The infamous complex of Bab-al-Azizya was once known for its immense gardens, large underground passageways connecting to the capital of Tripoli, and most important, the living quarters of the once dictator of Libya, Muammar Gaddafi.
Known in English as the “Splendid Gate”, the complex was first built by King Idris, Libya’s ruler before Gaddafi, and then afterward housed Gaddafi and many influential members of his regime. This once overtly wealthy compound was heavily damaged during the NATO airstrikes in 2011; however, the compound is now turning into a public park. Transitioning from the home of an oppressive dictator into a public park means significantly more to the people of Libya than it might seem.
Even when the complex was first built by King Idris it was a place that boasted distinct power and wealth. For people of the Libyan country it was a visual interpretation of the vast divide between socio-economic statuses in the region. As the King, and later on Gaddafi lived in immense and refined luxury the citizens of Libya — living just two miles away — were in distressing poverty.
Families were unable to provide for their children and many were without homes, food, water or electricity. Because the complex visually symbolized the enormous class divide between the people of Libya and its corrupt leaders, the renovation of the complex into a park is a symbol of equality that is met with anticipation and ecstasy. It will be a park in an accessible area and is open to the public. No longer will the complex be a representation of the disparity between socioeconomic statuses, but instead a site for the coexistence of the Libyan people, pushing Libya toward bandaging the wounds that were made by Gaddafi’s dictatorship.

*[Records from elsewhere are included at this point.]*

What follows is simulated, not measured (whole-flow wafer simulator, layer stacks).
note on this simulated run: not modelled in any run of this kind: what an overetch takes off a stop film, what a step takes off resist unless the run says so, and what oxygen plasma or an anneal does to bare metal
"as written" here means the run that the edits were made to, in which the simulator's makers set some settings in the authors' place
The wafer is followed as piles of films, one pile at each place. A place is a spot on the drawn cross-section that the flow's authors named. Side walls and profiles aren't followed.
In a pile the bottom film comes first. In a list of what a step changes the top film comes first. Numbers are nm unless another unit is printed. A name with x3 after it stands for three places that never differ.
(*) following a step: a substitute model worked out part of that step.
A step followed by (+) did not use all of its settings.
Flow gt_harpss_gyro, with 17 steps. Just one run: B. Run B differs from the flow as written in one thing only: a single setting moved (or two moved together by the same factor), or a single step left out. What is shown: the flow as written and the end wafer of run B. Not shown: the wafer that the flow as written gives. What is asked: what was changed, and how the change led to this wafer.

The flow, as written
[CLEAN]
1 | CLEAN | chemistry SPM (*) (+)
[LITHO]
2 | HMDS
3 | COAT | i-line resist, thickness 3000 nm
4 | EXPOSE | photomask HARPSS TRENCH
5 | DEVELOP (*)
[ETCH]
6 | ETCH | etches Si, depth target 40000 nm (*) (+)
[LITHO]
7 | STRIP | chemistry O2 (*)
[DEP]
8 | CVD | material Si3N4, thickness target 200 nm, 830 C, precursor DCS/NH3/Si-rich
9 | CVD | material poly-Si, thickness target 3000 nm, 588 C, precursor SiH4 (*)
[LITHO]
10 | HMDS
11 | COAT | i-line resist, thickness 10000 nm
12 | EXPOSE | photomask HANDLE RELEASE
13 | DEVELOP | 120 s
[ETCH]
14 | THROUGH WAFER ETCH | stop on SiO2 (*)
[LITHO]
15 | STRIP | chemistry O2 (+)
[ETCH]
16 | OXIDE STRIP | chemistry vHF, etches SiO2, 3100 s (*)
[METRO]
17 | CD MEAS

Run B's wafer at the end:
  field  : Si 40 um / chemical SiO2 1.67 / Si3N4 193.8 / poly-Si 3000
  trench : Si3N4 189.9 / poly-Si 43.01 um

Bab-al-Azizya also represents the centralization of power, apparent as the complex is stretched throughout the southern suburbs of the capital of Tripoli. During the reign of Gaddafi and his regime, power was consolidated into the hands of one man, rather than spread into the hands of the people. Citizens of Libya were unable to participate in elections or even vocalize dissent against the government as elections did not occur during the 42 years reign of Gaddafi and dissidents were brutally suppressed. The establishment of a park where the of the power of Libya had been previously detained within the walls of the complex, dividing the rest of the citizens from any democratic rights, represents the will of the citizens of Libya.
From calling for democratic change during the revolution to frolicking and sitting next to a fountain in which all ruling, state power was once consolidated, is a very touching and beautiful moment for many Libyans.
The complex was badly damaged during the NATO air strikes over Tripoli in 2011 resulting in bullet holes and trashed areas decimating a once beautiful place. Perhaps that denotes the end of a dictatorial time period of Libya, leaving Gaddafi dead and the citizens of Libya to rebuild the country for themselves.
The damaged location represents a war-torn country, filled with economic hardships and corruption that the citizens of Libya were unable to change until the 2011 revolution. Many individuals also moved into the homes within the complex, fixing the windows and the doors, after their own homes were destroyed or taken from them by the regime. Aum Adam Muhammad, a current resident of Bab-al-Azizya states “In the February 17 revolution people gave their blood and lives to liberate this place that we are occupying now, may God bless them. During the rule of the tyrant [Gaddafi] we did not have anything and in this revolution we do not have anything either”. The renovation of the “Splendid Gate” requires its current residents, such as Aum Adam Muhammad, to leave their makeshift homes and start from scratch elsewhere. Although the government is looking into other housing options for such residents, Muhammad is not convinced that her government is helping her and her family for the better.
However, if completed, the renovations will epitomize the victory of the Libyan people as they transition into a vastly different lifestyle than previously known. The park will come to represent a closed chapter of dictatorship once known to Libyans as construction changes the complex into an area available for all.